But no matter, right? It’s a great story and someone else might have gotten it sooner. Time is always short on the 24-hour news cycle.
Once the hoax – or conspiracy, or CIA cover-up, or whatever – came out,our fair fourth estate turned into a Marx Brothers sketch beyond imagination. Te’o got Jeremy Schaap and ESPN to agree to a private off-camera interview with an attorney present. Who else gets that? The president of the United States couldn’t negotiate those terms.
Schaap then relayed the discussion to viewers live on “SportsCenter,” like a go-between messenger in the middle of dying middle school romance.
The highlight of this grotesque exercise: a voice-cracking, David Schwimmer-esque moment where Schaap defended Te’o and said, “The way he explained it was very convincing.”

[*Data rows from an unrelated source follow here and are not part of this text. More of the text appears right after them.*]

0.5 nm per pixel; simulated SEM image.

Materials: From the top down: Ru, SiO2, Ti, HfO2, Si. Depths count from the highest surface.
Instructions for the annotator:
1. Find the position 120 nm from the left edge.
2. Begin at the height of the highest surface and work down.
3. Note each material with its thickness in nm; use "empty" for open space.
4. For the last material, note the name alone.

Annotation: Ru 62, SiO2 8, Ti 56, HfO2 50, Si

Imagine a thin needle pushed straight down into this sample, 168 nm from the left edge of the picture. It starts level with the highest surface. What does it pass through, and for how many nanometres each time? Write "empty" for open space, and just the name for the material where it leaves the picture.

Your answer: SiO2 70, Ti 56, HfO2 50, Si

Schaap went on to praise Te’o for how calm and collected he seemed in the face of such adversity. Schaap also volunteered that he believed Te’o’s wild story, even though no one asked for his opinion.
I think I speak for the whole country when I say I am relieved Jeremy Schaap was not covering the Watergate break-in for The Washington Post in 1972.
Now, Te’o embarks on his public rehabilitation tour. His first on-camera interview will be with Katie Couric, known for asking tough questions – who could forget her intellectual jousting with the cagey Sarah Palin? One catch: Deadspin.com reported that Couric and Te’o happen to share the same publicist. It just gets better and better, right?
In the end, it is pretty sad we care so much about a linebacker’s made-up girlfriend when we really should care about how our journalists, the vaunted vanguard of the people’s truth, screwed up a basic human interest story in such monumental fashion.
We’ve seen many of these gaffes recently, and they probably won’t end here. But you have to ask yourself – if they can’t get this storycorrect, what are we to do with these Keystone Kops when it comes to the important stuff?